While the final plan released on Friday does not say how the co-ordinators will be allocated, Martin said schools would next week find out who would get access to additional staff.
"The schools that will have the allocation, they will be told next week who those schools are. They can then start advertising for those positions," she told Newstalk ZB.
"It may be that they can't all be filled by the school at the beginning of the 2020 year but the money is all there should they be able to fill all those positions."
Martin said she would be putting in a bid for the 2020 Budget for further tranches of support staff.
Auckland Primary Principals' Association president Heath McNeil said while the intent of the action plan was important, many of its goals were "we wills" subject to getting more funding down the line.
"For example, the next tranche of [the co-ordinators] is subject to funding, so other than those first 600 schools, the nearly 2000 other schools across New Zealand are left in no certainty that they will get one," he said.
"We've got boards of trustees now that are forced into topping up ministry funding by tens of thousands, in some cases hundreds of thousands, every year out of their operational budgets ... We've just had a significant number of our students with needs have teacher aide funding cuts, pretty drastic ones, in the last three months."
McNeil points to other aims of the action plan, including reducing waiting times for early intervention.
"But the timeframe for that is six-and-a-half years with no real targets," he said.
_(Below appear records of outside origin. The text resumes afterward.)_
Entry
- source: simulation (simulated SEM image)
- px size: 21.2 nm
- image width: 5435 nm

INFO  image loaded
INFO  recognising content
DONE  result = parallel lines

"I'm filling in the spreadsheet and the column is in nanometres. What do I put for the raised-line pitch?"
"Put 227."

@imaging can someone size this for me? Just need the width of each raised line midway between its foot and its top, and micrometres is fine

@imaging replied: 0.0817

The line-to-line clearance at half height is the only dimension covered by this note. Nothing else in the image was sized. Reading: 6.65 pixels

"They've identified the right areas, but there doesn't appear to be long-term commitment with adequate resourcing. If we are just saying everything is subject to funding, what assurances are we giving to parents?"
Martin said the Government had provided $619.7 million of new funding over four years in its first two Budgets, including $29.6m in May to tackle growing demand.
"This Government has already put a huge amount more money into learning support and education generally. In our first Budget we invested more in learning support than the previous government had in its last five budgets," she said in a statement.
"The principals I spoke to today appreciated that we're doing something significant for students who need some extra help – that this is a step change. I also told them I'd be looking for further funding, and I will."
Other key parts of Friday's announcement include a plan to, by 2025, introduce universal testing and screening for children to see whether they need additional help as they start school and extending support for gifted children from next year.
"Dyslexia students, particularly, are not picked up if their family doesn't have money," Martin said.
"One of the things we've never had in this country is centrally collected information about the different learning support students need ... and that's why we're going to centrally collect that data."